Tuesday 9 August 2022

Separate and Silent

 

The prisons inspectorate (HMIP) published its first ever report on Separation Centres for terrorist prisoners today. First established five years ago, there are currently centres at Frankland and Woodhill high security prisons with a mothballed unit at Full Sutton. Their aim is to prevent prisoners with extreme views from radicalising others in the mainstream prison population, planning terrorist acts or disrupting good order in the prison.

Because  the use of the centres “has never fully taken off” , Prison inspectors possibly haven’t thought it worth their while to visit up until now. It's true that there are only 28 places in the three prisons, with only nine prisoners in the functioning units during April’s inspection visit. In fact there have only been 15 held in the centres over the last 5 years, all Muslim men; and only 21 referred for placement between 2017 and the end of last year.  These are much smaller numbers than are held in the longer established Close Supervision Centres (CSC) which hold prisoners posing the highest risks to other prisoners and staff and which HMIP visited in 2015 and 2017

But the Separation Centres should really have been inspected sooner, certainly well before the Government decided that they, along with the CSCs, should be more widely used.  Separation Centres also hold some of the most challenging and dangerous prisoners in the system, who are rightly subject to high levels of security and control. These can inevitably raise human rights concerns. Prisoners at Woodhill have in the past made allegations that institutional racism caused the Prison Service to establish such units only for Muslim prisoners.

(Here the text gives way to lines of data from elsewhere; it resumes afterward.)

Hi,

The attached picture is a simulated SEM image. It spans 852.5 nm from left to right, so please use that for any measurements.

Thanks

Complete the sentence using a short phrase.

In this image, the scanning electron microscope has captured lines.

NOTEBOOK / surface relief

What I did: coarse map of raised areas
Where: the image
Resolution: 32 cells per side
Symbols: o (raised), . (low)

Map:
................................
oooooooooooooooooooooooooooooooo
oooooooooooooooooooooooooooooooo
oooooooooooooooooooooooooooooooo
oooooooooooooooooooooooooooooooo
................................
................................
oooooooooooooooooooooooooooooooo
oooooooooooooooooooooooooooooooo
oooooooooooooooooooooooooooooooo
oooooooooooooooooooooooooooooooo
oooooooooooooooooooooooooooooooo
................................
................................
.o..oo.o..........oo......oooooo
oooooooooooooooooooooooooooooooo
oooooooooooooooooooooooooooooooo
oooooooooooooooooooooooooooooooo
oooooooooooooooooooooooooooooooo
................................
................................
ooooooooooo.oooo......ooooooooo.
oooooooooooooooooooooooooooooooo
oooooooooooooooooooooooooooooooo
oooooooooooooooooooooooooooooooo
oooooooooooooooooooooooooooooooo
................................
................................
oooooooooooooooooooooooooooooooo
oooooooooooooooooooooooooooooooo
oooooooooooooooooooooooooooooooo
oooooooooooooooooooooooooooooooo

Not least as the body leading the National Preventive Mechanism (NPM) which focuses attention on practices in detention that could amount to ill-treatment, HMIP should have taken more of an interest. Their inspections are based on international human rights standards, and according to the Ministry of Justice, some prisoners have used the Human Rights Act to frustrate their placement in a Separation Centre. Tellingly however, the decision to locate a prisoner in one of the centres is part of wider national security and, as such, not within the remit of the Chief Inspector of Prisons to comment on”.

Making it easier for the prison service to use the centres in the future followed recommendations to that effect earlier this year from Jonathan Hall QC, the Independent Reviewer of Terrorism Legislation (who I was surprised to discover is also a member of the NPM).  Hall’s report on Terrorism in prisons implied the centres were underused, blaming a low referral rate on an undue focus on the damage that separation might cause to the individual’s rehabilitation, with insufficient attention to the wider benefits of removing a radicalising individual from the wing.

As for the centres themselves, Hall was perhaps a little unwise to rely on a 2019  process study, undertaken entirely from a staff perspective, to conclude that regimes were “comprehensive in meeting the needs of the men and ensuring individuals were not disadvantaged by being separated”. In the study, "staff reported working tirelessly to provide a regime comparable to that provided in the main prison.”

Three years on, inspectors paint a more troubling picture. At Frankland “prisoners had collectively decided not to engage with the regime” and Woodhill’s day to day regime was often curtailed by serious staffing shortages. The decision by staff and leaders in both jails to describe the centres as “just another wing” meant that “opportunities were missed to think more creatively about how to work with prisoners”.

It’s encouraging that in today’s report, the inspectorate find outcomes to be good on safety- no violence was recorded in the year to April - and reasonably good on respect. But it’s puzzling that they rate management as reasonably good when “Governors and the separation centre management committee did not have a jointly agreed strategy and action plan, setting out the centres’ specific function that could be understood and acted on by staff”.

Less surprising is that work on “progression” - how prisoners can get back to normal location in the main prison- was not sufficiently good.  Most men refused to take part in formal risk reduction work, which made it difficult to identify any changes in behaviour which would evidence a case for ‘deselection’ from the centre.  

Even with a new policy leading to an increased number in Separation Centres and the likely re-opening of the Full Sutton unit, dispersal will rightly remain the predominant approach, with concentration reserved for the most dangerous few. For as the UN has said, keeping violent extremist prisoners separate from the general prison population can generate as well as reduce risks, elevating their status in their own and other prisoners’ eyes, reinforcing radicalised attitudes and/or enhancing rejection or stigmatization.

Hall is right that public confidence in the criminal justice system is shaken if terrorism occurs in prison or if people enter prison only to come out more dangerous; and the ability of prisons to function is gravely degraded if prison officers fear imminent terrorist attack. Finding the best way to prevent these outcomes must be a priority.

But as the UN has said, there is no one right answer to dealing with terrorist prisoners. What’s needed is more evidence about the effects of the Separation Centres and of other ways of accommodating them in England and Wales. Today’s report makes a welcome if overdue start to collecting it.